05-11-2018 , 08:38 AM
05-13-2018 , 02:58 PM
Quote:
Originally Posted by Slighted
i got "verbally warned" for telling officers their cases were bad when i was a prosecutor.

just to show you a little bit about how that system works.
"The system" includes millions of police/sheriff, and hundreds of thousands of prosecutors.

For you to say you had this one interaction and try to imply that's how a massive system with millions of actors works is just silly.

"It rained in my neighborhood yesterday, so that's how the national weather looked yesterday."

Your comment is laughably inconsequential, and that point aside, if a case sucks it's your job as the prosecutor to dismiss it or send it back for further investigation.
05-13-2018 , 04:05 PM
I'm sure he's extrapolating from that one experience alone and not at all making an indication of his general experience as a prosecutor, so you're right to call him out.
05-24-2018 , 08:47 PM
I had a choice between bumping this thread and politarding up a Probability thread. I chose the latter, but now I'm changing my mind; I think bumping a Sklansky thread is the lesser of two evils (I know, I can already hear the boooos).

I said in that thread: "David, [...] do you think this radio host, or the 90% of listeners who are convinced by his logic, should be deciding people's guilt/innocence and life/death based on whether their intuition says P(guilt) ≥ 50.001%?"

And if yes, how do you reconcile that with your advocacy of voter tests (if I'm not mistaken) and meritocracy in general? You want random juries given so much power over someone's life, but not voters who are voting on things that affect them?

Also, how are juries to determine probabilities with a low margin of error when most of the variables in a case aren't even quantitative? Laypeople are supposed to have great intuition of subjective probabilities come trial time, when the rest of the time they can't intuit that the table you're at doesn't matter, unknown random mucked cards don't matter, etc?

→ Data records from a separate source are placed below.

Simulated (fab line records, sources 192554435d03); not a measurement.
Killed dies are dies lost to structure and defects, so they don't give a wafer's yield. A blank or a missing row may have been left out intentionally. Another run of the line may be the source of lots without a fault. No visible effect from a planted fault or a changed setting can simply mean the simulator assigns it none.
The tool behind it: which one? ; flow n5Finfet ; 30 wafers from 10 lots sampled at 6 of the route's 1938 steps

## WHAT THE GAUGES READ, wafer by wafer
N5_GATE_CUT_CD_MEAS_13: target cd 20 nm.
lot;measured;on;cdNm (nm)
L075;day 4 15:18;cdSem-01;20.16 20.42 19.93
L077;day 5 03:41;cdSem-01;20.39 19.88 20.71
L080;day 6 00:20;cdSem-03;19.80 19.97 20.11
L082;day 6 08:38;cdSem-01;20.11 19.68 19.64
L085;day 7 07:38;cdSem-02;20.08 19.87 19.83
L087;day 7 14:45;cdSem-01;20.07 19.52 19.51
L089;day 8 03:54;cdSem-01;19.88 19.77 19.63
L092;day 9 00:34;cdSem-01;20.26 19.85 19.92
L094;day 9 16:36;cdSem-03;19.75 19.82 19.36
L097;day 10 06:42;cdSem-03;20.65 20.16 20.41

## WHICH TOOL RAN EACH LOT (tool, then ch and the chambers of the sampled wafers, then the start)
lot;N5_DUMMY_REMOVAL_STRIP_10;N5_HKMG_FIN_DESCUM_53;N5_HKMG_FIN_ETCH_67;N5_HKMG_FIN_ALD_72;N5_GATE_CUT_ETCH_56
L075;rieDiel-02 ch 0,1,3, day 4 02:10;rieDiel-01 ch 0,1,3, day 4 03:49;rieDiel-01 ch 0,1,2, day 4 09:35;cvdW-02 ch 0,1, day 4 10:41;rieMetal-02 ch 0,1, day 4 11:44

(I don't remember David addressing any of these things before the thread morphed into a discussion about rape trials.)
05-24-2018 , 09:12 PM
I did not mean to imply that 51% or even 70% would qualify.
05-25-2018 , 09:39 AM
I would have to decline a jury trial, if my life/liberty depends on the average voter in my district.
12-05-2018 , 04:10 PM
This would significantly increase litigation. I think the damning thing would be that this would have the opposite effect of what is intended. You would have more actually violent criminals out of prison instead of in it. This thinking is why prosecutors are reluctant to add lesser offense instructions on tough cases. Jury convicts for the lesser offense than the often appropriate higher charge.